Home loan interest rates get a lot of attention and it is for a good reason because they determine the total cost of your home loan and your monthly repayments. Remember even a small change in interest rates can make a big difference to your repayments and even strain you financially.
Though the Reserve Bank of Australia has retained a cash rate of 2 percent since May 2015, the big four have reprised their interest rates over time causing many Aussies to switch from variable interest loans and opting to fix their mortgage rates in fear of rates going up with time.
“A lot of mortgage holders are now acutely aware that Australia’s banks can and will lift their variable rates as they see fit. As such, it isn’t surprising to see an increasing number of Australians opting for the security of a fixed rate home loan,” said John Flavell the Chief Executive Officer of Mortgage Choice during a recent data release.
Here Are Some Helpful Tips For Finding The Right Home Loan.
1. Should I get fixed or go for
a variable rate?
Mortgages usually come in two forms; fixed or variable interest rates. With a fixed rate mortgage, your interest rate is locked in for an agreed period of time usually one to five years where your repayments remain the same throughout this period. The variable mortgage rates fluctuate over time depending on the RBA’s cash rate and sometimes the bank’s decisions. Fixing your home loan rate is a very good way of managing your risk so when you do look at your budget if you feel things may be tight then do absolutely consider a fixed rate.

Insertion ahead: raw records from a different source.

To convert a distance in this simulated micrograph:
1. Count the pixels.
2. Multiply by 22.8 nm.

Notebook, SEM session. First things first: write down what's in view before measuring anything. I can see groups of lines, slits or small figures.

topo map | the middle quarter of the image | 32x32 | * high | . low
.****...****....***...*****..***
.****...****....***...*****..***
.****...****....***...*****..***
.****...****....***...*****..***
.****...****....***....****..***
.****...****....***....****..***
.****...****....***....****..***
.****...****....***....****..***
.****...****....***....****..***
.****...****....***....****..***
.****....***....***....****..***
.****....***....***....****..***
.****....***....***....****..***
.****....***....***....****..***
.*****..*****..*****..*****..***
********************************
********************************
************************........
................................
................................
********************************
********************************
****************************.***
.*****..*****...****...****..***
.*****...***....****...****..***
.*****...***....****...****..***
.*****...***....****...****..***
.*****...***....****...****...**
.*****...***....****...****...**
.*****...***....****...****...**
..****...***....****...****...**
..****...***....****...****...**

2. How much should I expect to pay in fees?
When applying for a home loan,there may be an application fee and once your loan has been approved you may be charged other costs such as valuation costs, legal and settlement fees. One important thing to remember about these fees is that they are not set in stone and you can always try to negotiate for lower rates. If you are unable to negotiate on your own, home loan comparisons websites like Mortgage Choices,The Finance Site etc can find a home loan negotiator who will negotiate with the lenders on your behalf at no cost. The right person will be able to help you compare loans and figure out which loans have fees and which ones don’t -and importantly if a lower fee loan really is better value or is the interestr ate so high you are worse off.
3. Flexible features
Most borrowers assume that the best way to save on paying a large amount of interest is through finding a great rate. However, taking out a home loan that allows you to make additional payment could help slash that amount even further. Some other features you may want to look out for as you search for the perfect home loan search include repayment flexibility (the ability to set up your repayments monthly, fortnightly or even weekly), a redraw facility and an offset account.